Will they live long enough to witness the final form of Parcel B, the precious Downtown property across from the Culver Hotel?

As long as there is a Sacramento, prospects are iffy, a permanent condition ever since all of the state’s municipal Redevelopment Agencies were abruptly forced out of business 11 months ago – so the state could collect what used to belong to communities.

In the interim, development throughout California has plummeted from a flying pace to a barely discernible rate.

Building in hundreds of towns first must gain direct, complicated and lengthy approval from a historically remote agency in Sacramento, the Dept. of Finance.

Six weeks ago, City Manager John Nachbar led a delegation to the sanctuary of the Finance Dept. for a 45-minute audience. Their one-step mission: Pleading with a bank of bureaucrats to accelerate the tangled bureaucracy of crossed-wires that is supposed to be unscrambled before City Hall can close the property deal with the developer, Combined Properties.

This Won’t Take Long

How did the face-to-face go? How picky were they?

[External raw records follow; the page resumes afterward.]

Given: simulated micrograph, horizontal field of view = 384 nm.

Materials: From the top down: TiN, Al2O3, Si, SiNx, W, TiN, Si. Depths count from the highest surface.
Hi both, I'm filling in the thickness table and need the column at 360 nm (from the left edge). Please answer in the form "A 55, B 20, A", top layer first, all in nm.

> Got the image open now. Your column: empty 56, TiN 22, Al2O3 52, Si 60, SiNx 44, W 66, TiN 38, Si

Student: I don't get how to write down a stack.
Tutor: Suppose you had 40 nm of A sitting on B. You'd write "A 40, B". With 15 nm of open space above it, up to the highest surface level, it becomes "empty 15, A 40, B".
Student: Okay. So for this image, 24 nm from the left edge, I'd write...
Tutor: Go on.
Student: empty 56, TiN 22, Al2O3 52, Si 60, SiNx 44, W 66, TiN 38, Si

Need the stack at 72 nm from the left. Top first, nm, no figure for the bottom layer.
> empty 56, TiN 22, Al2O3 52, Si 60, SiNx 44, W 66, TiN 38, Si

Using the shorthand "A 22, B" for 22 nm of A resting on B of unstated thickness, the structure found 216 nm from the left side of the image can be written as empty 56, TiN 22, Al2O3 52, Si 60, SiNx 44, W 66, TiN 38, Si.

Mr. Nachbar’s expression was grave.

“They wanted to inspect every piece of lint in our pockets,” he said.

 

Death Knocks on the Door

When Gov. Brown took office two years ago this week, his first act was to decide he needed more revenue/taxes to instinctively increase state spending. 

In his next breath, he gauged that the lucrative income from the 400 Redevelopment Agencies in 400 mostly small towns around California, would be happier in his pocket.

In his third breath, with the cooperation of an obedient state Legislature and an equally compliant state Supreme Court, he moved to outlaw the agencies so that the hundreds of millions in tax income would flow into his constantly empty trousers.

Once the state’s High Court ruled 13 months ago that the governor – with whom they share a political philosophy – had acted legally, Culver City and 399 other towns spun into a desperately swift mode, hovering over properties, closely guarding monies and plans they had been making for years.

Culver City has been through at least four city managers since Parcel B, on the doorstep of The Culver Studios’ historic mansion, seemed almost ready to bloom.

A year ago this month, the City Council began plotting and strategizing to cover the investments and blueprints of the Redevelopment Agency before the Agency was declared politically dead on Feb. 1.